World Economic Situation and Prospects 2016
The world economy stumbled in 2015 and only a modest improvement is projected for 2016/17 as a number of cyclical and structural headwinds persist, says the United Nations World Economic Situation and Prospects (WESP) 2016 report.
Global growth is estimated at a mere 2.4 per cent in 2015, marking a downward revision by 0.4 percentage points from the UN forecasts presented six months ago. Amid lower commodity prices, large capital outflows and increased financial market volatility, growth in developing and transition economies has slowed to its weakest pace since the global financial crisis of 2008/2009.

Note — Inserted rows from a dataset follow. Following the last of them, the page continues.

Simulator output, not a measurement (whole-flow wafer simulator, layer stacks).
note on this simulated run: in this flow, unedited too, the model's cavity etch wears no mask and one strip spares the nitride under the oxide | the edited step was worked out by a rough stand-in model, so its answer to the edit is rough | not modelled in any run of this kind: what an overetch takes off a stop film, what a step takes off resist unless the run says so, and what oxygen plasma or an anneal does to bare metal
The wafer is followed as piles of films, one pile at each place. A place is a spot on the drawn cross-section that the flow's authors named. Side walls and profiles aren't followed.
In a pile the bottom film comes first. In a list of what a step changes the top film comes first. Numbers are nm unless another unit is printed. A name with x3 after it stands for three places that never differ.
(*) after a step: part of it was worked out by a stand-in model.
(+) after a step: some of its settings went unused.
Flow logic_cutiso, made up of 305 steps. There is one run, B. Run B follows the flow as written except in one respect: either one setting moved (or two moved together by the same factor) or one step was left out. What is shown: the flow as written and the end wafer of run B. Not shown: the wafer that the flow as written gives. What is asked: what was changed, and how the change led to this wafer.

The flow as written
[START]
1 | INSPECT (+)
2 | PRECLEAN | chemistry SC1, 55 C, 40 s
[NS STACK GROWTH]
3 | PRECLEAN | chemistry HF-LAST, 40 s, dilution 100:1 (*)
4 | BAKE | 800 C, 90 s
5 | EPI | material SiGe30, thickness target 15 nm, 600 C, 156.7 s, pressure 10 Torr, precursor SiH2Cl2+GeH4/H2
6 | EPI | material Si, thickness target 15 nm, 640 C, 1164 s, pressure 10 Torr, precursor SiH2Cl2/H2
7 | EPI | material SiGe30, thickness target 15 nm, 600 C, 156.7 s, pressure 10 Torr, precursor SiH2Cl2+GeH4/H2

Given the much anticipated slowdown in China and persistently weak economic performances in other large emerging economies, notably the Russian Federation and Brazil, the pivot of global growth is partially shifting again towards developed economies.
The world economy is projected to grow by 2.9 per cent in 2016 and 3.2 per cent in 2017, supported by generally less restrictive fiscal and still accommodative monetary policy stances worldwide.
The anticipated timing and pace of normalization of the US monetary policy stance is expected to reduce policy uncertainties and support a moderate pickup in investments and growth, while preventing excessive volatility in financial markets and ensuring an orderly adjustment in asset prices.
The improvement is also predicated on the stabilization of commodity prices and no further escalation in geo-political conflicts during the forecast period.
“Stronger and more coordinated policy efforts are needed to ensure robust, inclusive and sustainable economic growth, which will be a key determinant for achieving the 2030 Sustainable Development Goals,” noted Lenni Montiel, Assistant Secretary-General of the United Nations Department of Economic and Social Affairs.
Five major headwinds for global economyThe WESP report identifies five major headwinds for the global economy: 1. persistent macroeconomic uncertainties; 2. low commodity prices and diminished trade flows; 3. rising volatility in exchange rates and capital flows; 4. stagnant investment and productivity growth; and 5. continued disconnect between finance and real sector activities.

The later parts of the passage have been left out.